Hi to you all,I've a firmware running on a NXP LPCLink2 (LPC4370: 204 Mhz Cortex M4 MCU) board which basically does this:
My problem is that my code is too slow, and every now and then and overwrite occurs.
Using the DMA I'm saving the ADC data, which I get in Twos complement format (Offset binary is also available), in a uint32_t buffer and try to prepare them for the CMSIS DSP function by converting the buffer into float32_t: here's where the overwrite occurs. It's worth saying that I'm currently using Floating point Software, not hardware.
The CMSIS library also accepts fractional formats like q31_t, q15_t and so on, and since I don't strictly need floating point maths I could even use these formats if that could save me precious time.It feels like I'm missing something important about this step, that's no surprise since this is my first project on a complex MCU, any help/hint/advise would be highly appreciated and would help me in my thesis.
I'll leave here the link for the (more datailed) question I asked in the NXP forums, just in case: LPC4370: ADCHS, GPDMA and CMSIS DSP | NXP Community .
Thanks in advance!
Line 19, 20, 36 and 37 looks very wrong to me.
To me, it seems you're doing the same job twice.
Eg. after 8 iterations, the values you've already sign-extended, will be sign-extended again.
I could be wrong, but I better mention it; are you sure that they're doing what you want ?
(I would remove them completely)
About the 'prefetch' on branches (P):
Prefetch only happens when necessary. It's not really something you're in control of (especially not when using C code).

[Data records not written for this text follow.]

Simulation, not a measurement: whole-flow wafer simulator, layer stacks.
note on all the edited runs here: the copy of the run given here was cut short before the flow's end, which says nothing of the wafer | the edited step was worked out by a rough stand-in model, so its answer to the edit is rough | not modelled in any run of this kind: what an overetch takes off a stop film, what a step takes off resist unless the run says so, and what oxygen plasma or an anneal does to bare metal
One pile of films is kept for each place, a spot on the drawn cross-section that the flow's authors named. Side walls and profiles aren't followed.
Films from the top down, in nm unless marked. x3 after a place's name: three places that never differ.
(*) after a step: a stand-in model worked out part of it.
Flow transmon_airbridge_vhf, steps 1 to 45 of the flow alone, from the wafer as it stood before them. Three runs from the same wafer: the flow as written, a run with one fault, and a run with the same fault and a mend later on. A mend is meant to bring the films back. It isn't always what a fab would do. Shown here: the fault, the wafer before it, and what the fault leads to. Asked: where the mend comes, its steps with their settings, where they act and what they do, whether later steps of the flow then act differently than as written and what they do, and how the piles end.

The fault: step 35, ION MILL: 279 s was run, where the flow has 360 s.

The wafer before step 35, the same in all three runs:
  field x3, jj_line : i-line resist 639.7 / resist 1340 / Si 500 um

-But it may be 3 the first time the branch jumps back in the loop and then 1 from that point on.
If an interrupt happens while you're inside the loop, P might become 3 again.
But as you see, this is something that's rare, so I think you can assume the value 1.
RAM usage looks great. There's plenty for placing code in SRAM in a section that does not collide with the DMA.
As far as I can tell, the DMA buffer is somewhere in RamLoc128.
That means you can pick any of the other ram locations (I'd suggest one of the AHB sections) for the code.
Now, I just don't know which address RamLoc128 is.
(I particularly like that NXP measure 0 Bytes in GB).